DMZing the Backlog

Raymond Lewallen wrote a post a few days ago that talked about identifying waste. What I found most interesting in his post was the paragraph about backlogs (excess inventory). You see, at Telligent our product release cycles are broken down into milestones, which are broken down into 2-week iterations. As the release cycle moves along, items get added to our backlog. Lots of items. Invariably, we can't clear the backlog. If we tried to take care of every single item in the backlog, we'd never ship anything.

For example, we're shipping two versions of Community Server this week: CS 2008.5 and CS Evolution. The backlog for CS 2008.5 has 260 items; CS Evolution has 121. That's a lot of items, and in lean terms, it's simply excess inventory; a form of waste.

So now that we're shipping this week, what do we do with all those items in the backlogs? The standard answer is that these items simply fall into the work for the next release, which is fine, but a lot of planning has to take place. You have to go through the lists, reassess/revalidate each item, give them an estimate, identify iterations, assign them out, etc. You also have to take duplication into consideration, because with that many items you're bound to have duplicates, which just takes more time to deal with.

But why didn't these items make the cut into the product? Because they weren't critical to the success of releasing *that* specific version. And that brings me back to Raymond's post where he says "If it's important, it will resurface later". It might be from a customer, from internal dogfooding, or from your CEO; it doesn't matter. What matters is that if it's important, it will resurface later.

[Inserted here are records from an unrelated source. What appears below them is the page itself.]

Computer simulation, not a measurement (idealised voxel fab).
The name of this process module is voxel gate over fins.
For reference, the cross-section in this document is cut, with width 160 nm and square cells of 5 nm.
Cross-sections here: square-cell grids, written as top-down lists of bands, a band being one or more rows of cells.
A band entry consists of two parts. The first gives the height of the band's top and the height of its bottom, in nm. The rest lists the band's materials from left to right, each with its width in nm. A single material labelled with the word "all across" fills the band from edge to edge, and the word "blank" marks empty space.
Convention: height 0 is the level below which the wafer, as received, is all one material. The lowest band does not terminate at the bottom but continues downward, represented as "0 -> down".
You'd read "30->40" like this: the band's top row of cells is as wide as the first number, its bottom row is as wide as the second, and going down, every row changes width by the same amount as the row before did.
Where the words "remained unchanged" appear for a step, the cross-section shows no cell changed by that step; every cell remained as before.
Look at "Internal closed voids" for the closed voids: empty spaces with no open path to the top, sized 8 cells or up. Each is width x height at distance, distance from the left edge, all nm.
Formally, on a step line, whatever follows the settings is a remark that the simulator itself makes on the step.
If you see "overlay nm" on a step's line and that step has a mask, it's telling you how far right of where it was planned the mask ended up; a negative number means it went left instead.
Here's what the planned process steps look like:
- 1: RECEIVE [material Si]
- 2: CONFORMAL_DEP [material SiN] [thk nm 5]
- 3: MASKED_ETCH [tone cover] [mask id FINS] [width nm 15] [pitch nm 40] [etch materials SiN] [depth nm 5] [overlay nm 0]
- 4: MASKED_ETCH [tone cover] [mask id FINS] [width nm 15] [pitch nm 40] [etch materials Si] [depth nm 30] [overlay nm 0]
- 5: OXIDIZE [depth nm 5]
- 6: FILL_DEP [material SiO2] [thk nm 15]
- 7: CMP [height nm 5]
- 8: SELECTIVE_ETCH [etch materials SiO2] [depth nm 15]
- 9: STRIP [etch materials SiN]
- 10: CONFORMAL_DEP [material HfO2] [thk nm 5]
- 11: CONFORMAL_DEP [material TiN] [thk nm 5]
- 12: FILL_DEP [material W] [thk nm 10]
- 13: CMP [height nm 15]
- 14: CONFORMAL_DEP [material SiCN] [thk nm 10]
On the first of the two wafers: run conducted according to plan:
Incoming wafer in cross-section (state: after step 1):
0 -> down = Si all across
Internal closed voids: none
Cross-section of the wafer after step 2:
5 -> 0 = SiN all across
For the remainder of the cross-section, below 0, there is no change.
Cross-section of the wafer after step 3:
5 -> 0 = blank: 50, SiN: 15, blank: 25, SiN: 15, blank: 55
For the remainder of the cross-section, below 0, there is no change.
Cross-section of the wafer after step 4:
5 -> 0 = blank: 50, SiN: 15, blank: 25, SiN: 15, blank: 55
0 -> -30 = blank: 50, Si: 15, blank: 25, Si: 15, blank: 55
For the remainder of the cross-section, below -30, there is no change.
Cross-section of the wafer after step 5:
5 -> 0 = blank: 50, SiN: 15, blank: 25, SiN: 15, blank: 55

Think about that for a second and realize how liberating it is. It reminds me of an aspect of Inbox Zero, where at some point you might have to simply move all your email into a DMZ folder that is used only for archival purposes. The thought behind this is "If someone needed something from me, they'll email me again". That's no different than what Raymond points out in his post about backlogged items. I've done the DMZ thing with my email and admit it's one of the most liberating things I've ever done. And it works because guess what? If someone needs something from me, they'll email me again.

Armed with these thoughts, I sent an email tonight to a couple other leads and PMs asking what they thought about moving all our existing backlog items into a DMZ-like location and seeing what items resurface. It'll be interesting to get their take on the approach, but I'd also love to hear your feedback on this. What do you think? Have you ever done this? If so, how did it work out?

6 comment(s) so far

While our backlogs at my current workplace aren't as large as yours, we still have to deal with the items on the backlog when we come to a release as you stated.

For us, all of our clients are internal ones so this makes it a little easier as we have a tighter feedback loop and thus can eliminate any backlog items that aren't important.

I like the idea of dumping them all into a dmz type location, this eliminates processing time on your end as you don't have to wade through all of the items, and putting them aside until later. I would be interested to see how this works out.

I agree about the liberating experience with DMZing email. I am not so sure that I agree about doing that with backlog.

One of the reasons is the trust relationship between the customer and the company. As a customer (either internal or external), if I've taken the time to report an issue I want to know it's been logged. I want to know that someone considered my input and made a decision on it, even it is a reasoned decision not to act on it. Just sweeping it into a trashcan somewhere and then putting the burden back on me to resubmit it does not result in feel-good relationship. Do this to a couple of customers, and word gets out that all you are doing is giving lip service to the ideal of listening to and reacting to customer feedback.

I think the key phrase on that topic in Raymond's post is "In lean, any backlog item that cannot be identified as a customer need based on actual, current demand, is excess and should be gotten rid of." Actual, current demand. Rather than just dumping the old backlog, why not open up the list to the customer base for feedback and voting? Those items that garner the most attention and feedback are hence identified as actual, current demand. This sort of approach seems to work for Microsoft Connect.

Terri - interesting comment about opening up the backlog list for customer feedback and voting. I can see that being very beneficial.

This reminds me of a 37signals practice:

http://www.37signals.com/svn/archives2/getting_real_forget_feature_requests.php

I now realize that I was considering the backlog in the light of bug reports, not feature requests per se.